This graph contains one collider, at t. The path x-r-s-t is unblocked, hence x and t are d-connected. So is also the path t-u-v-y, hence t and y are d-connected, as well as the pairs u and y, t and v, t and u, x and s etc…. However, x and y are not d-connected; there is no way of tracing a path from x to y without traversing the collider at t. Therefore, we conclude that x and y are d-separated, as well as x and v, s and u, r and u, etc. (The ramification is that the covariance terms corresponding to these pairs of variables will be zero, for every choice of model parameters).

1.2 blocking by conditioning

Motivation: When we measure a set Z of variables, and take their values as given, the conditional distribution of the remaining variables changes character; some dependent variables become independent, and some independent variables become dependent. To represent this dynamics in the graph, we need the notion of "conditional d-connectedness" or, more concretely, "d-connectedness, conditioned on a set Z of measurements".

Rule 2: x and y are d-connected, conditioned on a set Z of nodes, if there is a collider-tree path between x and y that traverses no member of Z. If no such path exists, we say that x and y are d-separated by Z, We also say then that every path between x and y is "blocked" by Z.

Example 2

Let Z be the set {r, v} (marked by circles in the figure). Rule 2 tells us that x and y are d-separated by Z, and so are also x and s, u and y, s and u etc. The path x-r-s is blocked by Z, and so are also the paths u-v-y and s-t-u. The only pairs of unmeasured nodes that remain d-connected in this example, conditioned on Z, are s and t and u and t. Note that, although t is not in Z, the path s-t-u is nevertheless blocked by Z, since t is a collider, and is blocked by Rule 1.

1.3. Conditioning on colliders

Motivation: When we measure a common effect of two independent causes, the causes becomes dependent, because finding the truth of one makes the other less likely (or "explained away"), and refuting one implies the truth of the other. This phenomenon (known as Berkson paradox, or "explaining away") requires a slightly special treatment when we condition on colliders (representing common effects) or their descendants (representing effects of common effects).
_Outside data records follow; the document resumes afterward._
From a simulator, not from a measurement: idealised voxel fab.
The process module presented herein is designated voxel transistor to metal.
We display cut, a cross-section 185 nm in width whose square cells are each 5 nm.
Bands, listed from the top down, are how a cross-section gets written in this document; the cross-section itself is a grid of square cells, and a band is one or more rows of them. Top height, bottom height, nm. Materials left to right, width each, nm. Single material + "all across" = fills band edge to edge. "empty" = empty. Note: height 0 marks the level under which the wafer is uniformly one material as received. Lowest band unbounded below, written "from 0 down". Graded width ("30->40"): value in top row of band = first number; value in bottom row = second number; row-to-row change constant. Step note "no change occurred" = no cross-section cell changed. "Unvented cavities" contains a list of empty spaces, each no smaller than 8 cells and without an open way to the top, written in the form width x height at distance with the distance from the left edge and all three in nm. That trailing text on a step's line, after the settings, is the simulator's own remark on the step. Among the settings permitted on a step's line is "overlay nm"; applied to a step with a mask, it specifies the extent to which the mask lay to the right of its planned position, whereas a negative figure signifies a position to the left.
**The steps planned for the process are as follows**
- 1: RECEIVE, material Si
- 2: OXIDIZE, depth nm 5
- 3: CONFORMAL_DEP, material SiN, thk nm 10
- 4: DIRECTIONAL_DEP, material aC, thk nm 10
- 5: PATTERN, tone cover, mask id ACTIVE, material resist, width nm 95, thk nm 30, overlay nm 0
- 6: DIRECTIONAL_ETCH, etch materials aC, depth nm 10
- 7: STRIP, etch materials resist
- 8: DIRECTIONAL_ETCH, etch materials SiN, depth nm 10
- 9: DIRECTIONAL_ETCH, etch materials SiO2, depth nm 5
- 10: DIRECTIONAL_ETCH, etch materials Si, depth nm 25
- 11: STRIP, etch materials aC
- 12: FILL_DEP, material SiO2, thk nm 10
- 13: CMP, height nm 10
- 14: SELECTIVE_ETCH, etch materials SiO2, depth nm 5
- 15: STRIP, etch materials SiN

Rule 3: If a collider is a member of the conditioning set Z, or has a descendant in Z, then it no longer blocks any path that traces this collider.

Example 3

Let Z be the set {r, p} (again, marked with circles). Rule 3 tells us that s and y are d-connected by Z, because the collider at t has a descendant (p) in Z, which unblocks the path s-t-u-v-y. However, x and u are still d-separated by Z, because although the linkage at t is unblocked, the one at r is blocked by Rule 2 (since r is in Z).

This completes the definition of d-separation, and the reader is invited to try it on some more intricate graphs, such as those shown in Figure 1.3

Typical application:
Suppose we consider the regression of y on p, r and x,

y = c1 p + c2 r + c3x and suppose we wish to predict which coefficient in this regression is zero. From the discussion above we can conclude immediately that c3 is zero, because y and x are d-separated given p and r, hence the partial correlation between y and x, conditioned on p and r, must vanish. c1 and c2, on the other hand, will in general not be zero, as can be seen from the graph: Z={r, x} does not d-separate y from p, and Z={p, x} does not d-separate y from r.

Remark on correlated errors:
Correlated exogenous variables (or error terms) need no special treatment. These are represented by bi-directed arcs (double-arrowed) and their arrowheads are treated as any other arrowhead for the purpose of path tracing. For example, if we add to the graph above a bi-directed arc between x and t, then y and x will no longer be d-separated (by Z={r, p}), because the path x-t-u-v-y is d-connected — the collider at t is unblocked by virtue of having a descendant, p, in Z.